Scheffler’s iron play remains the best in the field. His statistics for proximity to the hole inside 175 yards have led the Tour for three seasons running. His short game, long the underrated part of his game, has tightened up significantly over the past year, and his putting — once a weakness — is now at least average and sometimes much better.

History also supports him. Scheffler has been in the top ten in four of his last five Masters starts, won twice, and missed only one cut as a fully exempt member of the field. The course suits him in every way: he hits the ball high, he draws it on demand, and he has the kind of unflappable temperament that Augusta rewards more than any other Sunday in golf.

The case against Scottie Scheffler

He hasn’t been himself for three weeks. Two finishes outside the top 20, including a missed cut at the Texas Children’s Houston Open after barely making the weekend at Bay Hill. The driving has been off — for Scheffler, off means a few shots wide of his usual world-class baseline — and the iron play has not produced the usual barrage of birdie chances.

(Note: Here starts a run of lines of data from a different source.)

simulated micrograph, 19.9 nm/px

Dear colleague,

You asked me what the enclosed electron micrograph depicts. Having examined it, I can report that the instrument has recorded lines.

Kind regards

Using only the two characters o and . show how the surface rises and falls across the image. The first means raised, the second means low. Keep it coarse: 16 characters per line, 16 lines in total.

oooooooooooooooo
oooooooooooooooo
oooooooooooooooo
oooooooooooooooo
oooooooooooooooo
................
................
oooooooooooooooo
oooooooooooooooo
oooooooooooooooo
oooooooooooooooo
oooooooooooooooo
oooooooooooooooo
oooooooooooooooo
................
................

Scheffler’s bad weeks tend to look like decent weeks for normal Tour pros, so it’s worth keeping perspective. But he has admitted in his recent press conferences that he has been working on a few specific things in his swing, which is always a slightly worrying sign in the week before a major. The Masters tends to reward players who arrive with their swing already where they want it, not players who are mid-fix.

The case for Rory McIlroy

McIlroy comes to Augusta with the freedom of a man who has finally answered the question that defined his career for eleven years. The 2025 Masters playoff win wasn’t just a major. It was a release of pressure that even the most cynical observers could see in the way he played the back nine on that Sunday. Everything from his body language to his post-round interviews suggests a different player.

His ball-striking, when fit, remains as good as anyone’s. His putting on the firm, fast greens at Augusta has improved markedly since 2024. And he arrives with the kind of veteran knowledge of the course that took him a decade to acquire — every line, every angle, every wrong miss to avoid.

If he wins this week, McIlroy becomes only the fourth player to win back-to-back Masters titles, joining Nicklaus, Faldo, and Tiger Woods. That kind of company has a way of motivating a player who has now started to think about his historical legacy.

The case against Rory McIlroy

His back. McIlroy withdrew from the Arnold Palmer Invitational citing back spasms and has not played a competitive round since. Even a mild back issue at Augusta is a serious problem, because the elevation changes alone make the course one of the more physically demanding majors. Rory has historically managed his body well, but he has also had moments where a tweak ahead of a major has cost him a serious chance.

There’s also the question of how much the Masters playoff win drained him emotionally. Several past champions have spoken about the year after their first green jacket being a strange one — a victory lap that doesn’t always produce a victory. McIlroy is too talented to have that kind of dropoff for a full year, but the timing of his absence from the Players Championship and the recent pre-Masters events is at least a small concern.

The honest reading

If both players arrive on Thursday with their bodies and swings in their typical form, both are obvious favourites and the tournament becomes a coin toss between them and a small group of challengers. If Scheffler has fixed whatever was off the past three weeks, he is the pick. If McIlroy is fit and his back holds up across four rounds in the Augusta hills, the defence is real.

The truth is that this Masters might come down to a question that neither player can fully answer until they tee it up on Thursday morning. Which version of themselves shows up. And which version of the other one shows up at the same time.

That’s exactly the kind of uncertainty that makes Masters week the best week in golf.